Dunun (also spelled dundun or doundoun) is the generic name for a family of West African drums that developed alongside the djembe in the Mande drum ensemble.
The three dununs form the basis of rhythm. Each drum has a different sound: the dunumba has the lowest pitch, the kenkeni has the highest and the sangban pitched between the two, represents the heart rhythm. Of cylindrical shape and provided with two skins they are played in a horizontal position, using a large rod, and are surmounted by a forged metal bell that is struck with the other hand, with an iron rod or ring.
A dunun is a rope-tuned cylindrical drum with a rawhide skin at both ends, most commonly cow or goat. The drum is played with a stick. Depending on the region, a plain straight stick, curved stick with flat head (similar to the stick used for a tama), or a straight stick with a cylindrical head attached at right angles near one end may be used to strike the skin.
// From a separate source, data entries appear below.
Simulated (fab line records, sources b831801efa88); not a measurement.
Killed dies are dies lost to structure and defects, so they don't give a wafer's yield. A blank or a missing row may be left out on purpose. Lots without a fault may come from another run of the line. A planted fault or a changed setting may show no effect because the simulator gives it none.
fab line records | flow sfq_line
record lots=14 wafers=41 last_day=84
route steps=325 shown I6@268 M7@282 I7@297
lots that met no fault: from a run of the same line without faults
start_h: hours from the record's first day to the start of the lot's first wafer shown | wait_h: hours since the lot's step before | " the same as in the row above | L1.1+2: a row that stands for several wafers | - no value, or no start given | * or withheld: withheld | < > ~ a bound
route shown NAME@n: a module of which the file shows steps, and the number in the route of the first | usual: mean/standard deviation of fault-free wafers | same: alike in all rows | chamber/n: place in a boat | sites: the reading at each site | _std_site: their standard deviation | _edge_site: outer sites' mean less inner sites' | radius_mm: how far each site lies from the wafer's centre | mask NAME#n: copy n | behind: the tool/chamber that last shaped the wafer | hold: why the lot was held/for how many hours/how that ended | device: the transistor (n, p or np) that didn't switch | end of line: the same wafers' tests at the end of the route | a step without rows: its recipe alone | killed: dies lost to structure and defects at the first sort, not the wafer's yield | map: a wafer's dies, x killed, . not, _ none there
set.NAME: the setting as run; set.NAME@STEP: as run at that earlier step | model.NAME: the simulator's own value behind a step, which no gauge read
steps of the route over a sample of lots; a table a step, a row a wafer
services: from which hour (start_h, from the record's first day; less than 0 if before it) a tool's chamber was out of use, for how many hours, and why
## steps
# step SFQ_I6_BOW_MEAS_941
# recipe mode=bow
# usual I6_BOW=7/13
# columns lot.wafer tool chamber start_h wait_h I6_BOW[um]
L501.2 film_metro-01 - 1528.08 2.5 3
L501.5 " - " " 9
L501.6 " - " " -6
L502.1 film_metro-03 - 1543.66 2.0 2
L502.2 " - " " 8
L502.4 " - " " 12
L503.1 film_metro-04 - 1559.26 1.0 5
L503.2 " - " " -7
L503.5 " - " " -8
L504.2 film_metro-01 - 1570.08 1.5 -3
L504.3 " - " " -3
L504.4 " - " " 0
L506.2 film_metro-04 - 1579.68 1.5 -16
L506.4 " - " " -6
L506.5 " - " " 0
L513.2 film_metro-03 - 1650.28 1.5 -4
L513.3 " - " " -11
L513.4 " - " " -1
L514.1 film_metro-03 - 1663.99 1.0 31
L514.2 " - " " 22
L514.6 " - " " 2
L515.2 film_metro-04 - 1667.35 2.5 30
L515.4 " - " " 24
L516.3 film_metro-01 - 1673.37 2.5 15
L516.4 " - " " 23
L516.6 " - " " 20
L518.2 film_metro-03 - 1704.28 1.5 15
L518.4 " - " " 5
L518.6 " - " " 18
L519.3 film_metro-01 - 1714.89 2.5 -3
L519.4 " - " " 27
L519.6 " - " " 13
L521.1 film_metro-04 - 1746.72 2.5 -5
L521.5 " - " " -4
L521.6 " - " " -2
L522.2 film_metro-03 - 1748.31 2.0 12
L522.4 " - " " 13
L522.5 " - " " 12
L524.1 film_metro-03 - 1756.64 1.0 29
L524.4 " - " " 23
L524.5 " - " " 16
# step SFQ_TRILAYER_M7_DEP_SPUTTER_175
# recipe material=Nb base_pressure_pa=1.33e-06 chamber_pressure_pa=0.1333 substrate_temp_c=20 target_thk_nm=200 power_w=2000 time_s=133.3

Traditionally, the drum is played horizontally (placed on a stand or worn with a shoulder strap). For a right-handed player, the right hand plays the skin and the left hand optionally plays a bell that may be mounted on top of the drum or held in the left hand.
Three different sizes of dunun are commonly played in West Africa.
- The dundunba (also spelled dununba) is the largest dunun and has the lowest pitch. Typical size is 60–70 cm (24–28 in) in length and 40–50 cm (16–20 in) in diameter. “Ba” means “big” in the Malinké language, so “dundunba” literally means “big dunun”.
- The sangban is of medium size, with higher pitch than the dundunba. Typical size is 50–60 cm (20–24 in) in length and 30–40 cm (12–16 in) in diameter.
- The kenkeni is the smallest dunun and has the highest pitch. Typical size is 45–50 cm (18–20 in) in length and 25–35 cm (10–14 in) in diameter.
Dunun are always played in an ensemble with one or more djembes.
The names of the drums are onomatopoeic, meaning that they sound like the thing they describe. This is common for West African instruments. Shekere (gourd rattle), sege sege (metal djembe rattle), kese kese (woven basket rattle), and kenken (a bell played with dunun) are Malinké onomatopoeic terms for other instruments that are commonly played together with dunun and djembe.
Dundunba, sangban, kenkeni, kensedeni, and kensereni are Malinké terms. (Kensedeni and kensereni are synonyms for kenkeni.) In Mali and northeast Guinea, the dundunba and sangban are often both referred to as jeli-dunun (also spelled djeli-dunun) because they were traditionally played by the jelis (French: griots). Among the Bamana people in Mali, the dundunba is known as khassonka dunun and the sangban is known as konkoni (played without a bell). There, the drums are headed with goatskin instead of the cowskin used elsewhere.
The name djun djun is a common western misnomer. There is no such word in the Malinké language and this term should not be used.
A dunun player is generically known as a dununfola (literally, “one who plays dunun”). Specifically, the kenkeni, sangban, and dununba players are referred to as kenkenifola, sangbanfola, and dununbafola, respectively.